Political consultant (and APN subscriber!) Mark Littlefield was kind enough to share some interesting data on the March primary vote over the last three election cycles. The data demonstrates how dramatically Democratic turnout increased between the 2014 and 2018 midterms.
2014, you’ll recall, was a great year for Republicans, largely due to historically low turnout (lowest midterm participation since 1942).
You’ll see that in two Council districts (6 & 8), there were more votes in the GOP primary than the Democratic primary. In District 10, the wealthy Central/West Austin district, GOP voters made up a respectable 44% of the electorate.
Now look at how the blue/Beto wave changed things in 2018.
The GOP achieved its highest share of the electorate in District 6 (39%). In District 8, its share dropped from 51% to 31%. And this, of course, is only from the primary, which offered a modest preview of the bonkers turnout for the general election in November.
This was not because fewer people were voting Republican. The total number of Republican votes actually increased. What changed was the Democratic turnout, which nearly tripled. To put it another way, Republicans gained 6,000 votes, while Democrats gained 60,000.
The only Council district where a Republican theoretically has a chance next year is in District 6, where Jimmy Flannigan will be up for reelection. But it’s doubtful they’ll have a chance, considering the voting trends.

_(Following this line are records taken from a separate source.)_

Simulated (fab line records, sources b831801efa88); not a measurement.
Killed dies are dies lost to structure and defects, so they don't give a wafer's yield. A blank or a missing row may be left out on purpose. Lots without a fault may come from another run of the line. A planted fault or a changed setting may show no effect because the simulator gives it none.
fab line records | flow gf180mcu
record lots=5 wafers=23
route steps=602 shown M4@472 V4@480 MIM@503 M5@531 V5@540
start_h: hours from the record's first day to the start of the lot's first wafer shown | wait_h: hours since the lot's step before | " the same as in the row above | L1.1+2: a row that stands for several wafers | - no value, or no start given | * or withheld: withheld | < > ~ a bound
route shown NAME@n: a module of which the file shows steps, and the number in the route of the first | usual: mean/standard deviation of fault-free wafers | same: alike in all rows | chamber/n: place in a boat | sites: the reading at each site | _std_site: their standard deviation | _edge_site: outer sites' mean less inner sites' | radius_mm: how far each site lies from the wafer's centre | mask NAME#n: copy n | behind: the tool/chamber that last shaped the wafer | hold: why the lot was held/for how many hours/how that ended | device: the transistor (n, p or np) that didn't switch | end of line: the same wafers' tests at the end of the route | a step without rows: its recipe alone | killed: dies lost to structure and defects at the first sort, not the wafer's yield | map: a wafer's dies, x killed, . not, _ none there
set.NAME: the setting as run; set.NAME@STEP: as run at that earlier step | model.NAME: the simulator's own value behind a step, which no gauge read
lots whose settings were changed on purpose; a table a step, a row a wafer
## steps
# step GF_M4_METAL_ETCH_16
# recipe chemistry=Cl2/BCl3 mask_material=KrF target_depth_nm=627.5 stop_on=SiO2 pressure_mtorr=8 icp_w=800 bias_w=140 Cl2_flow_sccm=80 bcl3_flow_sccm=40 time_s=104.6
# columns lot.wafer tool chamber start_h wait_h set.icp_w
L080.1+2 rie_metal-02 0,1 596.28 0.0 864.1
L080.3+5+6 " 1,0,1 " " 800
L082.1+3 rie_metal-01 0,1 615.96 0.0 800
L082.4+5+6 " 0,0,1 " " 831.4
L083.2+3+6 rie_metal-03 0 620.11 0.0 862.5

The GOP’s fortunes may eventually reverse in Austin. Perhaps after demographic trends banish the party of Trump/Abbott/Patrick to the political wilderness, the GOP will eventually reemerge with a message that can compete in cosmopolitan or diverse areas. But I wouldn’t bet on the GOP winning any races in Travis County in the near future, although now that I think about it the Gerald Daugherty race in 2020 will be interesting.